According to Picha, the mural symbolizes the many historic waterways and streams that once existed in Vancouver’s landscape, before they were buried for development.
“The use of Coast Salish design language (the circles, crescents, and trigons) in the waves to speak to the relationship Indigenous people have to water and waterways,” reads the artist statement.
“The water provides transportation, resource for nourishment, and represents life for us. The salmon are represented in an old-style Coast Salish design, speaking to our relationship with the Salmon that have sustained Indigenous people along the coast since time immemorial.”
The mural was commissioned by the Downtown Vancouver Business Improvement Association, which also provided the plaza’s other beautification elements including the outdoor seating, fabric “walls,” and palm tree planters.

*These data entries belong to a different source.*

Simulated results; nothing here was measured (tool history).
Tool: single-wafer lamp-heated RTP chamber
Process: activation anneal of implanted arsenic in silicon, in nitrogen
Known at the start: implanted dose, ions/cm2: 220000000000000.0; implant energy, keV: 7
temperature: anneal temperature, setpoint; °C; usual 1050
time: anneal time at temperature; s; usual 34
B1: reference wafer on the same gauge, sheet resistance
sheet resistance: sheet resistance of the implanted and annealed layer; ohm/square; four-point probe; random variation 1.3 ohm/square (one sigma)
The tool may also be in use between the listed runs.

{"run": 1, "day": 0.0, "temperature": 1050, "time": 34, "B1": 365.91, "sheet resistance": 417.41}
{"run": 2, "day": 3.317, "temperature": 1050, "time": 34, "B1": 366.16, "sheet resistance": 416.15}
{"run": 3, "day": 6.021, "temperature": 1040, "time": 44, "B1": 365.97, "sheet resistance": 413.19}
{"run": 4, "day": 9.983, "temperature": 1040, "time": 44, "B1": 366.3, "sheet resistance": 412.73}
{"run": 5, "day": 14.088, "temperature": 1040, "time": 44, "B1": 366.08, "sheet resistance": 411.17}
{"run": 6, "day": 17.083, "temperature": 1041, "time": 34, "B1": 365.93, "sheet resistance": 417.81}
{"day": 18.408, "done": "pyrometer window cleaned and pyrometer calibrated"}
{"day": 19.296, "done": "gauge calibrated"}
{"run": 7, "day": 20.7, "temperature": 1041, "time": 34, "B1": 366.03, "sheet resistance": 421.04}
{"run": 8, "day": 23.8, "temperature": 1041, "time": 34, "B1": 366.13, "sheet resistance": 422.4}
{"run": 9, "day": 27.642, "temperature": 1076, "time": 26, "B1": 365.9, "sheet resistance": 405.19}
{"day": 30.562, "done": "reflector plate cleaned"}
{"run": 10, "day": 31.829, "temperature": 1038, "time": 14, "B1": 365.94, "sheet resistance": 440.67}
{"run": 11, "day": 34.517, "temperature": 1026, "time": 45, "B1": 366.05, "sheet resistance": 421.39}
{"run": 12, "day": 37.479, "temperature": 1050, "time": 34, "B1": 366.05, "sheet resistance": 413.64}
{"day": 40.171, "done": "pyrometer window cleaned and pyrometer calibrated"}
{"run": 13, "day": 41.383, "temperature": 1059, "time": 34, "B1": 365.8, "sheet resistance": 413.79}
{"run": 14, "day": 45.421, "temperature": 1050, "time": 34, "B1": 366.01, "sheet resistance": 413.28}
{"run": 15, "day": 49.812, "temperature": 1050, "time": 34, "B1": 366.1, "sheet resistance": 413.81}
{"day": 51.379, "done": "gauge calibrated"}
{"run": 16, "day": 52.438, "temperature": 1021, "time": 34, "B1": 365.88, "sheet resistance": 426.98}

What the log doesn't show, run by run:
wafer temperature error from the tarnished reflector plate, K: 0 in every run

The municipal government is working with local businesses and business improvement associations to create pop-up plazas that provide people with extra safe space to eat, rest, or enjoy the weather.
Other pop-up plazas created to date this summer are located at East 27th Avenue at Fraser Street, West 18th Avenue at Cambie Street, West 17th Avenue at Cambie Street, West 14th Avenue at Granville Street, West 13th Avenue at Granville Street, Bute Street north of Davie Street, Helmcken Street between Hamilton and Mainland Streets, and Carrall Street at Maple Tree Square.